The actual source code for our MIPS CPU is located in lib. We currently have 2 files: a dune config file, and a datapath.ml source file. Let's start with dune:

(library
 (name Mips)
 (public_name hardcaml_mips)
 (libraries hardcaml)
 (preprocess
  (pps ppx_deriving_hardcaml)))

(include_subdirs unqualified)

This file declares several things:

The code in this directory is a library. In other words, it's code that might be used by other libraries or executables.
This library is called Mips, so top-level modules from this library can be accessed via Mips.MODULE_NAME.
Other libraries / dune config files can require this library via the public name hardcaml_mips. When we cover the testing and executable structures, you'll see that hardcaml_mips is included in the libraries part of their dune files.
This code will use the hardcaml library.
This code will use the ppx_deriving_hardcaml PPX preprocessor. PPXs essentially modify your code before compilation, and are used for metaprogramming in OCaml.
We want to consider code in subdirectories as part of the same Mips module. This lets us split up our code into subdirectories very easily.

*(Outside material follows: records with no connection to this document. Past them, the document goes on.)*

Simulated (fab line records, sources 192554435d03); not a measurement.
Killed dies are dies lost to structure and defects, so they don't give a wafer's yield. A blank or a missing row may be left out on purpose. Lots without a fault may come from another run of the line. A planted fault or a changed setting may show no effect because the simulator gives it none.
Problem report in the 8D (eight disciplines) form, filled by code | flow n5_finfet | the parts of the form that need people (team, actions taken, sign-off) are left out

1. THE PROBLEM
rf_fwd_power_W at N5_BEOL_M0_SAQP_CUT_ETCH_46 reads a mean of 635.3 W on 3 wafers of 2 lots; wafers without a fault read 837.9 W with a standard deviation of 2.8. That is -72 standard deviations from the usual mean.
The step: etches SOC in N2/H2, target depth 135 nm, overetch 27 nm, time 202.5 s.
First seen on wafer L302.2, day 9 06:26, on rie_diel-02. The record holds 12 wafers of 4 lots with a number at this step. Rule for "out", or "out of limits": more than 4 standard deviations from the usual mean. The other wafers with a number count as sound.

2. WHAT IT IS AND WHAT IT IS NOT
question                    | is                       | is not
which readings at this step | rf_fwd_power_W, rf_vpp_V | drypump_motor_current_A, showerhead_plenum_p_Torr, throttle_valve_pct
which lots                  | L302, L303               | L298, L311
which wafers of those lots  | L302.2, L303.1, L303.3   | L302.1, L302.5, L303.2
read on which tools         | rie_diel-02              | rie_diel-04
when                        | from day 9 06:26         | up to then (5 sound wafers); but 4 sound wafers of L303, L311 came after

I recommend reading the dune stanza reference to learn more about dune syntax.

Now, let's take a look at the datapath.ml file. This is going to be the top-level module of our MIPS CPU. In time, all our logic will be defined there, either directly or (mostly) as instantiations of other modules. For now, we just want to test that we can test and generate any circuit, so it'll be extremely basic.

open Hardcaml.Signal

module I = struct
  type 'a t = { clock : 'a; suffix: 'a } [@@deriving sexp_of, hardcaml]
end

module O = struct
  type 'a t = { pc : 'a [@bits 5] } [@@deriving sexp_of, hardcaml]
end

let create (i : _ I.t) = { O.pc = (of_string "1111") @: i.suffix }

As I mentioned in my previous post, we want to think of most of our modules as functions from some input signals to some output signals. That's exactly what we're doing here. We have input (I) and output (O) modules that represent the structure of our inputs and outputs. We also have a create function, which represents the logic of our circuit. Since we want to keep things extremely simple, all we're doing for now is outputting a single 5-bit signal called pc that consists of 1111 concatenated with the single-bit suffix input. This is not realistic or useful (especially since the MIPS program counter is 32 bits), but easy to understand.

This pattern of declaring the input and output structures as modules is quite common in Hardcaml. It's known as Hardcaml interfaces, and allows you to use a variety of functors to avoid boilerplate when testing simulations, generating verilog, or using a hierarchy of modules (which we'll need to do to keep our code clean).

Note the use of [@bits 5] and [@@deriving sexp_of, hardcaml]. These are invocations of the PPX system I mentioned earlier, and are used to automatically generate a bunch of boilerplate for input/output interfaces.

Testing Setup

Similarly to our source code, our test directory has a dune file and a test_datapath.ml file, which contains tests for the corresponding datapath.ml.

dune is extremely similar to what we saw before:

(library
 (name test_mips)
 (inline_tests
  (flags (-verbose)))
 (libraries hardcaml hardcaml_waveterm hardcaml_mips)
 (preprocess
  (pps ppx_jane ppx_expect)))

(include_subdirs unqualified)

A few key differences:

We include an inline_tests field, which allows dune to automatically find and run our test code when we run dune test
Our libraries field also requires hardcaml_waveterm, which allows us to use ASCII to describe the signals in our circuit, and hardcaml_mips, which corresponds to the public_name field back in our source project.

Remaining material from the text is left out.